Three reports, commissioned to TRAFFIC by the Convention on International Trade in Endangered Species of Wild Fauna and Flora (CITES), and funded by the EU, discuss how the establishment of a Eurasian Customs Union (ECU), comprising Belarus, Kazakhstan and the Russian Federation, could result in free and undeclared movements of wildlife, including species listed under the Convention.
The reports call on the countries involved to take a well-coordinated approach to wildlife trade regulation and prevent potential negative impacts on the survival of Central Asian species.
The three reports were issued at the 18th meeting of the Scientific Council (ScC18) of the Convention on Migratory Species of Wild Animals (CMS), where a draft Central Asian Mammals Initiative (CAMI) is under consideration. Christiane Roettger, CMS, noted that close collaboration between CMS, CITES, government agencies and non-governmental organizations (NGOs) is important in addressing illegal wildlife trade and conserving species such as snow leopards, saiga antelopes and argali mountain sheep, within the framework of the CAMI.

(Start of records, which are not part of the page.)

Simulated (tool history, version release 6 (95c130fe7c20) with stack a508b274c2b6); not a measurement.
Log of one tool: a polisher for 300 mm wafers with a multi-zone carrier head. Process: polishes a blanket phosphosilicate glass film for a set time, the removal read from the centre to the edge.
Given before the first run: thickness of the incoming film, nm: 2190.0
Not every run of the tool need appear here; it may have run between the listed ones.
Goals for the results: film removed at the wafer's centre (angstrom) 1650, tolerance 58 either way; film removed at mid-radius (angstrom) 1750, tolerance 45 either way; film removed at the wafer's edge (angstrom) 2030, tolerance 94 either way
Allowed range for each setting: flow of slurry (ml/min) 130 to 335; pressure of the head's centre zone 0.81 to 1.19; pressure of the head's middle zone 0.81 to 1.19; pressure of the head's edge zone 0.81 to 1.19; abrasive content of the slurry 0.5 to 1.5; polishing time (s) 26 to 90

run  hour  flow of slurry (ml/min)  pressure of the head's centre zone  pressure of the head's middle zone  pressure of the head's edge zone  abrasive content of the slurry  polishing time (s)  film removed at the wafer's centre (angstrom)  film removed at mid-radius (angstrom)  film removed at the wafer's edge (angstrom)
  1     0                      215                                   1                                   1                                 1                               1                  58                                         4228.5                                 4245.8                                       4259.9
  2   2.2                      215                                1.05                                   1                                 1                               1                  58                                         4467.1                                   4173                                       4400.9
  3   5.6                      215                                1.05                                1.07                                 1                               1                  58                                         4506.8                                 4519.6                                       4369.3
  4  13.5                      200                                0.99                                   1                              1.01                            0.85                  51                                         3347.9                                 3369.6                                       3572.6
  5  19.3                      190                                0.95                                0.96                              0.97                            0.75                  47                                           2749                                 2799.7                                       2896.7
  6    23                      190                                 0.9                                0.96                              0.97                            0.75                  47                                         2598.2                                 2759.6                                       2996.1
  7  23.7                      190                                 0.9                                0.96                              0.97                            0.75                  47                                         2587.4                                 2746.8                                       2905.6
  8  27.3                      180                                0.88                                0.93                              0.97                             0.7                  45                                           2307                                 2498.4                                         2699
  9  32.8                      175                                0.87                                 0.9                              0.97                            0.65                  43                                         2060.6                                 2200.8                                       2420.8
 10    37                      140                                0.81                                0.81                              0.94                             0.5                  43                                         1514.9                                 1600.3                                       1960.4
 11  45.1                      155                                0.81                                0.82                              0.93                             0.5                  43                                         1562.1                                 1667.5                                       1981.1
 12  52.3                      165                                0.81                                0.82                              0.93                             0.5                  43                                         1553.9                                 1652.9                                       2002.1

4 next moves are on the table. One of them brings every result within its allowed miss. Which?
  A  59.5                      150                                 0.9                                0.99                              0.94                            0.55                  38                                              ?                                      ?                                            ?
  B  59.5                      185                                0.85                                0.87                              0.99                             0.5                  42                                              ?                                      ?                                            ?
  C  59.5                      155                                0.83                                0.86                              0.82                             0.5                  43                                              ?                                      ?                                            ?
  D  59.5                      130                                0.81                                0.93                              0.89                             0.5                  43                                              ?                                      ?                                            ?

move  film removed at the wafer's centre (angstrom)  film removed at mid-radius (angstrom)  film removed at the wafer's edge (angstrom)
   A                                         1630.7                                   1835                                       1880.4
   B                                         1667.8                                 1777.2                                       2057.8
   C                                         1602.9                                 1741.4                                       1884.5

The report titled 'Wildlife Trade in the Eurasian Customs Union and in Selected Central Asian Countries' underscores that, according to CITES, a lack of consistency in wildlife trade controls could result in the exploitation of the weakest link in the chain, allowing illegal trade to enter the ECU by way of the route of least risk of detection, or “permit-shopping.”
The report titled 'A Framework for CITES Non-Detriment Findings for Hunting Trophies with a Focus on Argali' addresses the making of non-detriment findings with a species, and specifically, the impact of sport hunting on argali sheep. Finally, the report titled, 'Trophy Hunting of CITES-Listed Species in Central Asia' looks at the relevance of trophy hunting to conservation and associated local livelihoods.
Since 2004, CITES has moved to strengthen its cooperation with CMS, through a Memorandum of Understanding (MOU), in particular, to bring a more coherent approach to the conservation and sustainable use of species covered by both Conventions.